Don’t go to bed with your hair wet or even remotely damp. You’ll get headaches. Don’t put your chopsticks straight up in your rice. It resembles the incense burned at funerals. Eat lots of greens. They are the color of money.
I’ve grown up fiercely observing the symbols and superstitions of my Chinese mother and grandmother. And never so fervently as during the Lunar New Year celebration. Specific foods hold meaning and even power depending on who you ask. This can be due to a food or dish’s shape, name, pronunciation, history and, in some cases, the traditions of individual families.

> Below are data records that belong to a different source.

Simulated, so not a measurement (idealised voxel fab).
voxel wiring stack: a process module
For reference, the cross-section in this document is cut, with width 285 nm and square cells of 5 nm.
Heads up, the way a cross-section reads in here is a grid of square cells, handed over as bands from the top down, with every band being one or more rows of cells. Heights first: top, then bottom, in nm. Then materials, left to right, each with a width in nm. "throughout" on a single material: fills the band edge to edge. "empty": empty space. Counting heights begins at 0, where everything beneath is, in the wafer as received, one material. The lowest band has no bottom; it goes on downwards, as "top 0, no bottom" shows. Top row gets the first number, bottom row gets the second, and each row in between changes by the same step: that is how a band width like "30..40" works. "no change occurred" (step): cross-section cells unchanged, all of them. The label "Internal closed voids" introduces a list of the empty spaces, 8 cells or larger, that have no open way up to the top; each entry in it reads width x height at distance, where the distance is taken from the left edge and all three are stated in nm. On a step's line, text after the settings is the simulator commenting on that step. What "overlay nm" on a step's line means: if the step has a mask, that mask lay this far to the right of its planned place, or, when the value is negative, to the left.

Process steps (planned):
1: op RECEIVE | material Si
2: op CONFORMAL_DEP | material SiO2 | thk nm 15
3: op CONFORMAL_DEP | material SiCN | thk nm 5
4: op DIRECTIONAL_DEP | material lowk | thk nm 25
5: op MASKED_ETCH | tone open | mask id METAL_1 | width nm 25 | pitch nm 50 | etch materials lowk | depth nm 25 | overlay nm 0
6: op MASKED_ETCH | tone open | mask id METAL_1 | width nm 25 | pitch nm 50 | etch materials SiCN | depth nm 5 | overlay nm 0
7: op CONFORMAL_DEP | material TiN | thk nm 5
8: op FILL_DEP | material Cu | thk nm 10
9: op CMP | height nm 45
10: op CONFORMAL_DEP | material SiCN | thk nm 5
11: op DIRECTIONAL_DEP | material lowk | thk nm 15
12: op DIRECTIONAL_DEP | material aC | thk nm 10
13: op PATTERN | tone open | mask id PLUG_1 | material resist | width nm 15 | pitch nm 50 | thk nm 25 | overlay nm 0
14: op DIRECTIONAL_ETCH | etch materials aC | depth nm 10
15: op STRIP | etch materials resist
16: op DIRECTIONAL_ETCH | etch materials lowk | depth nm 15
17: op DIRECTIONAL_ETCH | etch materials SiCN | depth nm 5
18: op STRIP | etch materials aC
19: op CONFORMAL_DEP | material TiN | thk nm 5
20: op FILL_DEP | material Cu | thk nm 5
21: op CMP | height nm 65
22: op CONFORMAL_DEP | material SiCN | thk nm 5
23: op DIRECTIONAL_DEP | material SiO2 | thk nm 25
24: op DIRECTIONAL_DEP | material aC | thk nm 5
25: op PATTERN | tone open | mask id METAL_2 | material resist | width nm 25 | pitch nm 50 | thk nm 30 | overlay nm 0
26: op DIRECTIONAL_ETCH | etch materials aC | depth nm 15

“There is so much thought that has gone into what you eat,” cookbook author and Chinatown advocate Grace Young said during a recent call. “And the Chinese really believe how you conduct yourself in the first two weeks of the year can completely influence the outcome of your year. And they are so sure that eating specific foods will change that outcome.”
Like many Chinese families, Young celebrates with a dinner on the eve of the Lunar New Year, which starts today . It’s a celebratory meal filled with foods meant to bring good fortune and health for all those who partake, usually a medley of eight to nine items, but never four.
“The word for the number four in Cantonese sounds like death,” Young said.
Some of Young’s favorites include a whole chicken to symbolize a new, proper beginning; clams or scallops because the shapes are similar to coins, which represent wealth and prosperity; roast pig, which symbolizes purification and peace; and a whole fish because the word for fish sounds like the word for “abundance,” and means you will have plenty in the coming year.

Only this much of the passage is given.